NM unemployment fund faces insolvency next August

-A A +A
By Barry Massey

SANTA FE, N.M. (AP) — Higher taxes on businesses and cuts in jobless benefits will be necessary to shore up New Mexico's unemployment program, lawmakers were told Wednesday.

The ailing unemployment fund is among the challenges facing Republican Gov.-elect Susana Martinez, who takes office in January and has pledged not to increase taxes.

Workforce Solutions Secretary Ken Ortiz told legislators the state's program for paying unemployment benefits will run out of money next August if the economy doesn't improve and the jobless rate remains high.

"I believe based on the projections ... the tax schedule has to be adjusted at some point," Ortiz said in an interview after he testified before the Legislative Finance Committee.

The fund has a balance of $201 million at the start of the month but is being drained because of the state's high unemployment — 8.2 percent in September.

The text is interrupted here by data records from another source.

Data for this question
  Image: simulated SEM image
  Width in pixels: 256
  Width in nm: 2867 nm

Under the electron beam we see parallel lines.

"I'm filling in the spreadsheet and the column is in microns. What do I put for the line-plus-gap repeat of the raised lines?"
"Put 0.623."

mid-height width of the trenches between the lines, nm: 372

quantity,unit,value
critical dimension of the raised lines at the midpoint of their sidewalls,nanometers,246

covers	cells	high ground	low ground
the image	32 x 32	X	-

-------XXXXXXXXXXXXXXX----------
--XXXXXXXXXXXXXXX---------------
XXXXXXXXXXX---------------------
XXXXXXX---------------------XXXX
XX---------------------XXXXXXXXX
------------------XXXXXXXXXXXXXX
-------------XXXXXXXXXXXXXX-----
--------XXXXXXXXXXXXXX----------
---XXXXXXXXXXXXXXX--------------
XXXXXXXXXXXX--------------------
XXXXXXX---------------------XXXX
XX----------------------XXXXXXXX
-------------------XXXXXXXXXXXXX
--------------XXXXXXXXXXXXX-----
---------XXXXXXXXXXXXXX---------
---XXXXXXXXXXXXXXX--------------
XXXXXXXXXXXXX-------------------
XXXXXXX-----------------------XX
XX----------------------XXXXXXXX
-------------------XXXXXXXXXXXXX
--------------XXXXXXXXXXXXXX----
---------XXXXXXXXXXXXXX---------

The state is paying out about $850,000 a day to jobless New Mexicans but that's expected to reach more than $1 million a day starting next month when New Mexico has to begin picking up part of the costs of extended benefits. The federal government has been paying the full cost of benefits beyond 26 weeks, but the state will have to cover half.

New Mexicans will be able to receive a maximum of 46 weeks of unemployment benefits starting next month, down from 93 weeks currently.

Higher taxes on businesses and reductions in benefits are the options for shoring up the unemployment fund. It will be up to the Legislature and the incoming governor to decide how to fix the problem.

Ortiz said that 19 states have imposed a one-time surcharge on employers to replenish their unemployment programs.

If nothing is done and the unemployment fund runs out of money, then businesses will end up paying higher taxes.

New Mexico will have to borrow money from the federal government to pay jobless benefits if the state's fund becomes insolvent. Ortiz said taxes on employers would have to increase to replenish the fund and repay the loan with interest.

Under state law, the employment tax rates are locked into place through 2011. After that, tax rates will automatically increase as needed to replenish the fund unless the Legislature and governor change the law.

New Mexico isn't alone in facing problems with its unemployment compensation program. Thirty-six states have taken out loans from the federal government to pay jobless claims, according to Ortiz.

The average tax payments by a New Mexico business for each of its employees will go to $214 a year in January, up more than 20 percent, under a law enacted earlier this year to rebuild the unemployment trust fund. Rates vary for businesses depending on their history of unemployment claims. Benefits also were trimmed, with the maximum weekly benefit dropping to $380 in July from $426.

Ortiz outlined several options for cutting costs, such as eliminating additional payments the unemployed receive based on the number of dependents they have.